Nested continuations
(prompt
(+ 2 (control k (+ 1 (control k1 (k1 6))))))
=> (prompt
((λ (x) (+ 2 (control k (+ 1 x)))) 6))
=> (prompt
(+ 2 (control k (+ 1 6))))
=> (prompt
(+ 2 (control k 7)))
=> (prompt 7) => 7
We can utilize the prompt/control operators to implement a simple macro for a while loop with an ability to break out of it, sort of similar to the while/break statements in C.
(define-syntax-rule (break) (control k '()))
(define-syntax-rule (while cond body ...)
(prompt
(let loop ()
(when cond
body ...
(loop)))))
We define the (while)
construct as a simple recursive loop with just
one caveat – we wrap the whole thing in a prompt
. Then (break)
,
when evaluated, just discards the whole continuation with is bound to
the (while)
loop. We can test this macro by writing a procedure that
multiplies all the elements in the list.
(define (multl lst)
(define i 0)
(define fin (length lst))
(define res 1)
(while (< i fin)
(let ([val (list-ref lst i)])
(printf "The value of lst[~a] is ~a\n" i val)
(set! res (* res val))
(when (= val 0)
(begin (set! res 0) (break))))
(set! i (+ i 1)))
res)
By running this program we can observe that it finishes early whenever it encounters a zero in the list:
> (multl '(1 2 3))
The value of lst[0] is 1
The value of lst[1] is 2
The value of lst[2] is 3
6
> (multl '(1 2 0 3 4 5))
The value of lst[0] is 1
The value of lst[1] is 2
The value of lst[2] is 0
0
>
The situation with break
in C is slightly different; as it has
been pointed out to me, break is a statement, whereas in our toy
example break
is an expression. Due to the dichotomy of statements
and expressions in C this example is not very faithful to C semantics.
The (while)
macro that we have is actually buggy. The problem arises
when the body of the while loop contains an additional prompt
delimiter:
(while (< i 3) (writeln "Hi") (prompt (break)) (set! i (+ i 1)))

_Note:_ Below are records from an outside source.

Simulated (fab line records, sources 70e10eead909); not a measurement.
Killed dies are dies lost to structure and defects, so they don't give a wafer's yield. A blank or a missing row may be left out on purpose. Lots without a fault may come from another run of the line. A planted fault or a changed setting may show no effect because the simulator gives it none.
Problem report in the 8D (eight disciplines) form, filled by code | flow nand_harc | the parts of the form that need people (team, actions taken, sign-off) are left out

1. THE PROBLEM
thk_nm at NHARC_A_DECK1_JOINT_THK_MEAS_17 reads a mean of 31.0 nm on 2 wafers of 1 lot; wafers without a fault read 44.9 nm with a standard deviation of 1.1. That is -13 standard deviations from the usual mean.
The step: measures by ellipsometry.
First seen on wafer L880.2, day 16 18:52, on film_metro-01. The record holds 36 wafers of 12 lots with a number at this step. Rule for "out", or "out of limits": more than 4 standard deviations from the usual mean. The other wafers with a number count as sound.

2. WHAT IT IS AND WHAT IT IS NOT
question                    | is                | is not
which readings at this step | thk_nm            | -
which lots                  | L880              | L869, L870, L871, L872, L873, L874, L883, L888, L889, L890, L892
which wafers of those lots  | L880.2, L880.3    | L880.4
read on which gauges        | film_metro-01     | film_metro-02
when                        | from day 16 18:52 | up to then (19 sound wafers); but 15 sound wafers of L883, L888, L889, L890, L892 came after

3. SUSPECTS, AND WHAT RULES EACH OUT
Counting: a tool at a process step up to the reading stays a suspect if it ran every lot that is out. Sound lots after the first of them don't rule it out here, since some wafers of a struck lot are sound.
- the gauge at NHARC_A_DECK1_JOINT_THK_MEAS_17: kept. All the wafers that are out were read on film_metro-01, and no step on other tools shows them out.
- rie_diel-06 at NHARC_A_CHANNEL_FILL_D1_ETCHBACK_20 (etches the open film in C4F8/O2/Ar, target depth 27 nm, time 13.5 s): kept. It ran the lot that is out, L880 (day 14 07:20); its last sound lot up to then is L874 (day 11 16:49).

When running this example “Hi” is written to the standard output three time. Oops. To circumvent this problem we can use the tagged prompt-at/control-at operators with the following reduction semantics:
(prompt-at tag v) -> v
(prompt-at tag E[(control-at tag' k body)]) -> (prompt-at tag ((λ (k) body) (λ (x) E[x])))
where tag = tag'
and E
does not contain prompt-at tag
. So the
only difference between prompt-at/control-at and prompt/control is the
presence of prompt tags which allows for a more fine-grained matching
between delimiters and control operators.
We can sort of fix our while macro by creating a special tag
(define while-tag (make-continuation-prompt-tag 'tagje))
(define-syntax-rule (break) (control-at while-tag k '()))
(define-syntax-rule (while cond body ...)
(prompt-at while-tag
(let loop ()
(when cond
body ...
(loop)))))
The following program then prints “Hi” only once.
(define i 0)
(while (< i 3) (writeln "Hi") (prompt (break)) (set! i (+ i 1)))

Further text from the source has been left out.